The concept of “Dead Runs” – those deemed to have no real value to a team in seeking to win a match – and its application was introduced in my book on Don Bradman’s scoring (published in 2019).[i]This endeavoured to put Test batting averages of the various eras on an equal footing and thereby produce a merit ordering of prominent players.The results of this “standardisation” exercise have been refined and updated in two recent ACS journal articles (The Cricket Statistician, February and May 2024). 

In standardising the raw averages, Dead Runs is one of four factors taken into account, along with use of dominance ratings, long-run improvement in batting expertise and career length. This factor has been especially important in the case of Bradman (assessed at around 10% of his total career runs), and ranging between 2.0% and 5.0% of total runs scored for three-quarters of the other 172 leading Test batsmen selected across the eras.[ii]

The innovation has come in for scepticism and criticism from a number of participants in a CW Forum in November 2023 on my standardisation exercise and also some correspondence in the ACS journal. After recapping on the concept and how it is applied, the intent is to summarise the critics’ points, discuss their validity, and consider if my treatment of Dead Runs needs to be improved on or perhaps even be abandoned. It is thought that the debate may be of general interest to those who engage (in some way or other) with Cricket Web.

There are, of course, many interesting ways in which batting performance has been evaluated – incorporating factors such as strike rate, consistency of scoring, proportion of fifties and centuries made as well as contributions to team wins. Yet the traditional “runs scored per completed innings” retains its interest as a readily accessible single, and frequently quoted, statistic. 

Identifying Dead Runs

The considerations applied in pronouncing runs to be dead:

  • The focus is on those runs that are scored after a stage is reached when the opposition is considered to have only a remote possibility of winning the contest; and so the team in question is deemed to have only a remote possibility of losing, with a victory or perhaps a draw being the only realistic outcomes for itself.

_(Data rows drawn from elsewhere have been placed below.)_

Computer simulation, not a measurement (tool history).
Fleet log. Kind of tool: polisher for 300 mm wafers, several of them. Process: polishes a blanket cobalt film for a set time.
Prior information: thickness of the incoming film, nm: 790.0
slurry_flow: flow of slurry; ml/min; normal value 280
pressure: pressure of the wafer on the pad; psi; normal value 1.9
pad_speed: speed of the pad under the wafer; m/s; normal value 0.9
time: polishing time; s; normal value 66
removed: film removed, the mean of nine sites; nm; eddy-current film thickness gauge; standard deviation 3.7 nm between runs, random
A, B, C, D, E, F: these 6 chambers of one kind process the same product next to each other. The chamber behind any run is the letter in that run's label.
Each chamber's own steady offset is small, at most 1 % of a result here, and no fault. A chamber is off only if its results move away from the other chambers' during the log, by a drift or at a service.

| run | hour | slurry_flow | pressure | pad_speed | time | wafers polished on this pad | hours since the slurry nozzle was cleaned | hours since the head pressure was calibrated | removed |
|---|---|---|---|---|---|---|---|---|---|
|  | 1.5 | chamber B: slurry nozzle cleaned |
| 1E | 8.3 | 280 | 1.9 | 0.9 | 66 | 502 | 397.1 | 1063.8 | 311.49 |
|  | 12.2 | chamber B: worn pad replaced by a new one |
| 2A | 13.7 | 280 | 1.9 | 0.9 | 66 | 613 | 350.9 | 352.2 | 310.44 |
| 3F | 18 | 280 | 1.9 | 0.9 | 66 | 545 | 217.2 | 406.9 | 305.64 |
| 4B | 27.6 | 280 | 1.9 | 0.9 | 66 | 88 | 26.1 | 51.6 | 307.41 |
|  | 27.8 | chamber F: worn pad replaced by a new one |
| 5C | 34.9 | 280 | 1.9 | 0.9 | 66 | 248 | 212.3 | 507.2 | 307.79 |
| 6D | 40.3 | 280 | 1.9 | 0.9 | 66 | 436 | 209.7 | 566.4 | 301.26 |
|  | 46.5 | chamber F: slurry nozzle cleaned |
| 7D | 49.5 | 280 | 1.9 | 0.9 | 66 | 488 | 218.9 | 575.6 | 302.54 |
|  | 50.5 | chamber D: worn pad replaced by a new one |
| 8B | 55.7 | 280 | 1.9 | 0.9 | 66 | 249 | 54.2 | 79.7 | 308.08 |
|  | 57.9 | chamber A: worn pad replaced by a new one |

  • I have sought to make a “remote possibility” operational by applying a likelihood of the opposition winning (by a slender margin) of around 1 in 20, based on the observed capabilities of their players. When matters reach this stage, Dead Runs then set in, making no material enhancement to the prospect of securing victory.

  • I contend that when the odds of being defeated fall to around this level, the captain cannot reasonably be accused of behaving in an unduly risky or cavalier way, at least in normal circumstances.

  • (It might be rational to declare well before that stage is reached if, by then, a draw is most likely – ie risk losing in order to try to force a win, depending on the position reached in the series. But this complication doesn’t affect the rest of this discussion.)

Runs of negligible worth, in my sense, occur due to the captain being excessively cautious, to the point of being unsound or irrational (such as Bill Woodfull’s marked tendency during Bradman’s time), or the captain has simply let matters drift without sufficient attention.

Why Discarded

Dead Runs are wholly discounted – eliminated – in standardising batting averages and arriving at an indicative merit ordering, because:

  • Not only are they irrelevant to the team’s cause, which is the rationale for all scoring. They can be, and often are, counter-productive as their accumulation makes it increasingly possible that the opposition will be able escape with a draw as remaining playing time shrinks and maybe bad weather lurks.

  • One contention concerns the case of timeless Tests (to be played to a finish) – routinely staged in Australia prior to WW2 and elsewhere as an occasional series tie-breaker – which is that excessive runs in the confines of a specific match actually had a positive value in the context of the series as a whole as they served to exhaust and demoralise the opposition. But this point has little force as these matches were generally well spaced, with typical intervals between them of ten to twenty days. Dead Runs were then simply without any purpose. In the case of Bradman’s six timeless matches in which he struck Dead Runs, only one exceeded four days (extending to five and a half days); so there were no prolonged exertions.[iii]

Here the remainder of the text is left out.